Caldrello said the building dated back nearly 75 years to the time of the Hurricane of 1938. She said the seawall along Pequot Ave. was built as protection following this devastating storm, and the Osprey Beach pavilion and bathhouse replaced the structures destroyed in this tempest. In addition to the decks, members got an individual bathhouse as a place to change their clothes.
Bill Flynn, a Pequot Ave. resident, said much of the debris from the bathhouses wound up in his front yard. He said many residents have pleasant memories of Osprey Beach and that some club members were looking through the debris fields along the road to retrieve pieces of the building. Flynn said one resident took home the door to their bathhouse unit.
“It’s gone through quite a few storms,” he said. “Usually it’s the winter storms. I guess the tide and everything else proved too much this time.”
Flynn said he thought the location was more vulnerable to the surge during the storm, noting how structures farther up and down the shore from Osprey Beach took some damage but survived. A bathhouse next to the Osprey Beach Club, which Caldrello said is owned by an organization known as 959 Corp, was also destroyed. Another nearby bathhouse at Elrin Beach was also wiped out.
Osprey Beach has suffered a number of incidents of structural damage over the years. The site was home to a large seaside resort that opened in 1881 with a dancing pavilion, bathhouses, and bowling alleys. It was well-known for its clambakes, and included a dock for a steamer that stopped there on excursions between Norwich and Block Island and Watch Hill in Rhode Island.
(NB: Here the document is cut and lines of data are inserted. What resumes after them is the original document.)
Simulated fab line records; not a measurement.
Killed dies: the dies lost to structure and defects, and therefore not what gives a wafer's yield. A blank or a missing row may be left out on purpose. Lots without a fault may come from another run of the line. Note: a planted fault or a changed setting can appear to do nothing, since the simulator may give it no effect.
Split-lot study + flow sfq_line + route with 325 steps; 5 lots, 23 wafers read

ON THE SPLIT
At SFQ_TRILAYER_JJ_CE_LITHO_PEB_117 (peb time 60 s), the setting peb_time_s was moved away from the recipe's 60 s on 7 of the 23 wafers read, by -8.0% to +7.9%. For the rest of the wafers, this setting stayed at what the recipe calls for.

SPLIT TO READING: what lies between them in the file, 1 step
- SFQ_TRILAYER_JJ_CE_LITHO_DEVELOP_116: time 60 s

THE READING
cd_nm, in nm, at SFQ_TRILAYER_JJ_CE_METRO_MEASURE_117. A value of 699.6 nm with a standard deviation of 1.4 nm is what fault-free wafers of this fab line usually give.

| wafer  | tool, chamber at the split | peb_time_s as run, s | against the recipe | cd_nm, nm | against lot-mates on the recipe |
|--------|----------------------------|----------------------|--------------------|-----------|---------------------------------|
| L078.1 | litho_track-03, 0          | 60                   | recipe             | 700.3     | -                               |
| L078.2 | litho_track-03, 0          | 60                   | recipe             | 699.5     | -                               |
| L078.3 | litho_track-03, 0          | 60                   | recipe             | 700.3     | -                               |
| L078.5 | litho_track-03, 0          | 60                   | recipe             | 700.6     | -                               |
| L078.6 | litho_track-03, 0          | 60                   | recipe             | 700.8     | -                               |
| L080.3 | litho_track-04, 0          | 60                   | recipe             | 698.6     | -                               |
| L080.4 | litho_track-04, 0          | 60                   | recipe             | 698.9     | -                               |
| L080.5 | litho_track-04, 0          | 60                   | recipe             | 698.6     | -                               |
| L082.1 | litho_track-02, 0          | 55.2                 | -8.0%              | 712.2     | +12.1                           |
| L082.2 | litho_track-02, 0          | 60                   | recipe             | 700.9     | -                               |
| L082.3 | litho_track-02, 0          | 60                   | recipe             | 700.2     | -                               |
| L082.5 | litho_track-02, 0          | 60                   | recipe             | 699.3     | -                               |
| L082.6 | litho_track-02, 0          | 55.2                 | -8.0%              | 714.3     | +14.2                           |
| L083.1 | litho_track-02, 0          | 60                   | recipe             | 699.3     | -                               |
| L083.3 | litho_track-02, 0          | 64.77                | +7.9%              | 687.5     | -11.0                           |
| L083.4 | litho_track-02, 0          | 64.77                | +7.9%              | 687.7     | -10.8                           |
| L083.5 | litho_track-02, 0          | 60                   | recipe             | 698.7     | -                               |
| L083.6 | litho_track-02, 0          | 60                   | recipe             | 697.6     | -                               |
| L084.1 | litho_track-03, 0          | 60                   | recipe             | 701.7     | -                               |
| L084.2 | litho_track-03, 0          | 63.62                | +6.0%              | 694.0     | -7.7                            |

The resort closed in 1884, the same year a January storm inflicted major damage to it. The New York Times reported that a cyclone demolished the steamer dock, bathhouses, and part of the dining hall. Another hurricane in 1914 caused severe damage at the beach, while the storm surge during the Hurricane of 1938 swept away a pier and bathhouses at the site.
The new pavilion and bathhouses have suffered more minor damages since that time. Hurricane Gloria damaged the roof in 1985, and Hurricane Irene destroyed a staircase from the deck to the beach last year.
Caldrello said the club had just finished rebuilding a replacement staircase before Hurricane Sandy. The building had closed for the season at the time of the storm.